Son Who Murdered Father not Entitled to Benefits

August 29, 2011 (PLANSPONSOR.com) – A son who murdered his father is not entitled to his father’s employer-sponsored life insurance benefits.

The U.S. District Court for the Northern District of New York found the Employee Retirement Income Security Act (ERISA) does not preempt the state’s slayer rule, prohibiting a killer from profiting from his crime.  The decedent’s eldest son, who was named as sole beneficiary of his father’s life insurance, argued that his age and state of extreme emotional disturbance at the time of the killing are factors that, when taken into consideration, should allow him to receive his father’s life insurance benefits.   

However, the district court noted a previous court explained emotional disturbance merely lessens the degree of crime; it “neither excuses nor absolves the culpability of the offender . . . nor does such element render the killing unintentional or accidental. Accordingly, such conviction precludes inheritance or any profiting from such wrong.” U.S. District Judge Lawrence E. Kahn wrote that ultimately, because emotional disturbance does not impair one’s ability to understand the nature and quality of an act, it cannot fall under the exception to the slayer rule.   

In addition, as long as the defendant meets the age requirement for the substantive offense, courts have refused to mitigate the slayer rule because the offender was adjudicated as a juvenile defendant.  

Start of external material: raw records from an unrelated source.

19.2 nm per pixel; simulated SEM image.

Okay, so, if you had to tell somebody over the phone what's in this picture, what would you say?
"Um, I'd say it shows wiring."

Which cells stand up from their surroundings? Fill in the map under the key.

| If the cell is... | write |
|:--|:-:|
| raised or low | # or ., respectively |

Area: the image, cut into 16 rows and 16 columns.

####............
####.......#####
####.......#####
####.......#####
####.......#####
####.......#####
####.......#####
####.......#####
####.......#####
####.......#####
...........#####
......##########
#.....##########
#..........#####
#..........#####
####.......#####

Kahn noted where a beneficiary is disqualified from life insurance benefits under the slayer rule, he is treated by the law as having predeceased the decedent. The decedent’s plan dictates if no beneficiary is living when he dies, then his benefits will be paid to his surviving children if he has no surviving spouse. Decedent was unmarried at the time of his death; therefore, the Court finds his other son should receive his life insurance benefits in its entirety.  

The younger son filed a motion for summary judgment against the older son after Union Security Life Insurance Company of New York filed a complaint for interpleader relief after both sons of the deceased filed competing claims for their father’s life insurance benefits.  

The case is Union Security Life Insurance Co. v. JJG-1994, N.D.N.Y., No. 1:10-cv-00369-LEK-RFT.  

Last year, a federal judge in New Jersey used the slayer rule in that state to rule that a man convicted for his wife’s death in a murder-for-hire scheme should not be entitled to her pension benefits (see Convicted Killer Barred from Getting Dead Wife’s Pension). Another district court previously ruled that the estate of a woman killed by her husband who then committed suicide is not due surviving spouse benefits from his pension plan (see Woman Killed by Husband Who Committed Suicide not a Surviving Spouse).